“I’m so glad I live in a world where there are Octobers.”
That’s a quote from Anne of Green Gables, and it’s resounding in my mind. Fall is hands-down my favorite time of year. We’re finished with harvest and wildfires around here, and thanks to a couple of good soaking rains, the ground is somewhat moist and the air is clean. The neighborhood porches are sporting a pumpkin or two, and I’ve spied more than a few busy squirrels. The month of October also begins with my birthday and ends with my most favorite celebration of all, Halloween. But in addition to all of these great attributes …
October has leaves!
So many crispy, crunchy, drifting, tumbling, brilliantly colored leaves. On a recent walk, we witnessed the glory of a maple tree that we swear was the definition of neon fuchsia! It is literally raining leaves right now, and I can hear them gently tapping against my window as they fall.

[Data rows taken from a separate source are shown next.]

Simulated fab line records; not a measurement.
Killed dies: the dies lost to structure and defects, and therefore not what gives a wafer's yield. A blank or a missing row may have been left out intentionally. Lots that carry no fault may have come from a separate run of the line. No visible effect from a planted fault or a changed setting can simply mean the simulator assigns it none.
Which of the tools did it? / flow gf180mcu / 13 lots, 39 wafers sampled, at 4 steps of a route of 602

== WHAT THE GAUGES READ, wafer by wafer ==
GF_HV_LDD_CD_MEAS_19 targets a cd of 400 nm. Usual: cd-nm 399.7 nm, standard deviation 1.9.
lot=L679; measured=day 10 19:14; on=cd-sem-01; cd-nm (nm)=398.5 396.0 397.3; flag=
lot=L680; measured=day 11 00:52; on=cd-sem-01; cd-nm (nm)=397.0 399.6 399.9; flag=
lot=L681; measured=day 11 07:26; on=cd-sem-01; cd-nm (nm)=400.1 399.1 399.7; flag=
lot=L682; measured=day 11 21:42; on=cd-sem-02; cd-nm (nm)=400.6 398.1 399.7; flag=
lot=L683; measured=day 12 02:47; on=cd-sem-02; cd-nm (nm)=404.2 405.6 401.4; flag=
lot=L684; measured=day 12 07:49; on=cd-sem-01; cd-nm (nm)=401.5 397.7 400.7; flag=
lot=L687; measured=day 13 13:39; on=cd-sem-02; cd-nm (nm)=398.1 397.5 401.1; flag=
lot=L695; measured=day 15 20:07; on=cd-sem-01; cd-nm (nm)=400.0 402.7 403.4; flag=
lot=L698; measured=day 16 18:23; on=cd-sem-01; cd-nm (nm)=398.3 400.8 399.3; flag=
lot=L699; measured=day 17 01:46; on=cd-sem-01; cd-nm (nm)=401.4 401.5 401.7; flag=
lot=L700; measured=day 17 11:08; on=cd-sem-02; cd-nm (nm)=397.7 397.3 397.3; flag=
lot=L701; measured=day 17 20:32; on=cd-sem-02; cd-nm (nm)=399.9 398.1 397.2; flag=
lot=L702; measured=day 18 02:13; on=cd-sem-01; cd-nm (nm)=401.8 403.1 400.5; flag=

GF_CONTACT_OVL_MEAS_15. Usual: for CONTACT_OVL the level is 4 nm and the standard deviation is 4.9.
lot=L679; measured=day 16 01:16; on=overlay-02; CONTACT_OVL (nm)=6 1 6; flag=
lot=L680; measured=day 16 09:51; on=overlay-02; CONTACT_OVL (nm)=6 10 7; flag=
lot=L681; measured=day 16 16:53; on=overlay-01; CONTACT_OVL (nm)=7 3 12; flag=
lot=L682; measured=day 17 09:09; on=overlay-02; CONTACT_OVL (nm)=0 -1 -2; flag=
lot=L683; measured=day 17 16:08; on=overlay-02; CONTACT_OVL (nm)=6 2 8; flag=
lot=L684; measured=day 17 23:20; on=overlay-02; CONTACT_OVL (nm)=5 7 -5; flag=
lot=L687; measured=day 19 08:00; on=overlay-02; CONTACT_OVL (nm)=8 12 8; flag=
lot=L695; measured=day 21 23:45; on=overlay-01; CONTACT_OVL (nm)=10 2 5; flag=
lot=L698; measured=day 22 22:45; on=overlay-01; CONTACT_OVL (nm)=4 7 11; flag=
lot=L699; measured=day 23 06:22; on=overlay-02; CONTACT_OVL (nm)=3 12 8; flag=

How do the leaves know to fall in October? My curiosity sent me to Google, where I learned that trees possess an inner clock that is triggered by the length of daylight. The tree closes the water and nutrient routes to the leaves in preparation for winter, which causes sugar to build up. Sugar, coupled with a stop in chlorophyll production, is the sign a tree needs to make the pigment anthocyanin, responsible for all the brilliant reds of autumn. A succession of warm, sunny days and cool, crisp nights above freezing tend to bring on the most spectacular color displays.